The 2022 Russia invasion of Ukraine has caused economic insecurity worldwide. Will it worsen or ease the US housing market’s current problems?
On February 24, 2022, Vladimir Putin ordered a full-scale Russia invasion of Ukraine. The United States and its European allies have placed strict sanctions on Russia’s financial institutions, with four of its largest banks cut off from the US financial system. This sanction is just one of several, all of which intend to throttle Russia’s economy and stop Putin from making further advances in Ukraine. Other sanctions include the export ban on specific oil refining technologies to prevent Russia from modernizing its oil refineries—a sanction that the European Union has also imposed.
As of March 3, 2022, the United States has sanctioned 24 Belarusian individuals and entities. These include two Belarusian state-owned banks, seven officials and elite personalities connected to the Putin regime, and nine defense firms.

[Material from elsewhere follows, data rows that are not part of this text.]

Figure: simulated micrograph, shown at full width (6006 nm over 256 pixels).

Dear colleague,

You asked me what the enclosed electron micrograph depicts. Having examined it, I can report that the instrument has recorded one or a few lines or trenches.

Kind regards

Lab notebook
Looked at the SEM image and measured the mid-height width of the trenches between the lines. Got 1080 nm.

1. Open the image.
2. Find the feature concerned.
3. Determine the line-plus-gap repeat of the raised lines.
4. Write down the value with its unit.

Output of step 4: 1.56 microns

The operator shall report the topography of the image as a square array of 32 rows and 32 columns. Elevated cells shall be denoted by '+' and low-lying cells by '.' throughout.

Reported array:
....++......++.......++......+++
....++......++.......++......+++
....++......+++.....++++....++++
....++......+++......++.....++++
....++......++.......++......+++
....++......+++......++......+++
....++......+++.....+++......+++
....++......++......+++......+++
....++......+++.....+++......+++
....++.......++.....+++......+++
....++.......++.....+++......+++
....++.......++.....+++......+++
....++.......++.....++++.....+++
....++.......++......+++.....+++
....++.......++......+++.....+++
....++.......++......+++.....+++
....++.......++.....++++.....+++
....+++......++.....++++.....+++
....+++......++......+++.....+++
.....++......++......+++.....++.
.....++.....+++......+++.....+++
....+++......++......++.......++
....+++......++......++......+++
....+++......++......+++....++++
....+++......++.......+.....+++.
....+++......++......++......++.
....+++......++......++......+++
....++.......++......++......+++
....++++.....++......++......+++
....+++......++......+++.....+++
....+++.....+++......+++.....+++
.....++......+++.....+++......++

Members of the European Union, Canada, Japan, New Zealand, and the United Kingdom have likewise announced stringent sanctions on Russia. Like USA’s sanctions, these countries also aim to push Putin against the wall.
Meanwhile, the entire world watches as the effects of Russia’s invasion of Ukraine unfold. A week after the attack started, the global economy was shaken. Oil prices have gone up, and with Ukraine and Russia producing 14% of the world’s wheat, a domino effect on the prices of the world’s goods is expected.
Effect of the Russia Invasion of Ukraine on the US Housing Market
With that said, how does the Russia invasion of Ukraine affect the US housing market? America’s real estate market went haywire in 2021. The demand for houses skyrocketed, but the supply was too scarce to meet the demand, leading to a steep increase in home prices.
At the onset of 2022, housing experts assured everyone who has a stake in real estate that the 2021 trend will spill over to 2022 but should have some semblance of balance beginning the middle of the year. In short, experts were saying that 2022 will be another bright year for the real estate industry.
However, the Russian invasion of Ukraine was never a part of the equation. So, the question now is: “Will the US housing market remain rosy or end up being bleak?”
What the Experts Say
Although some realtors choose to be optimistic in saying that Russia invasion of Ukraine might be the weight the industry needs to balance supply and demand, economists are advising realtors to brace themselves from the impact of the invasion.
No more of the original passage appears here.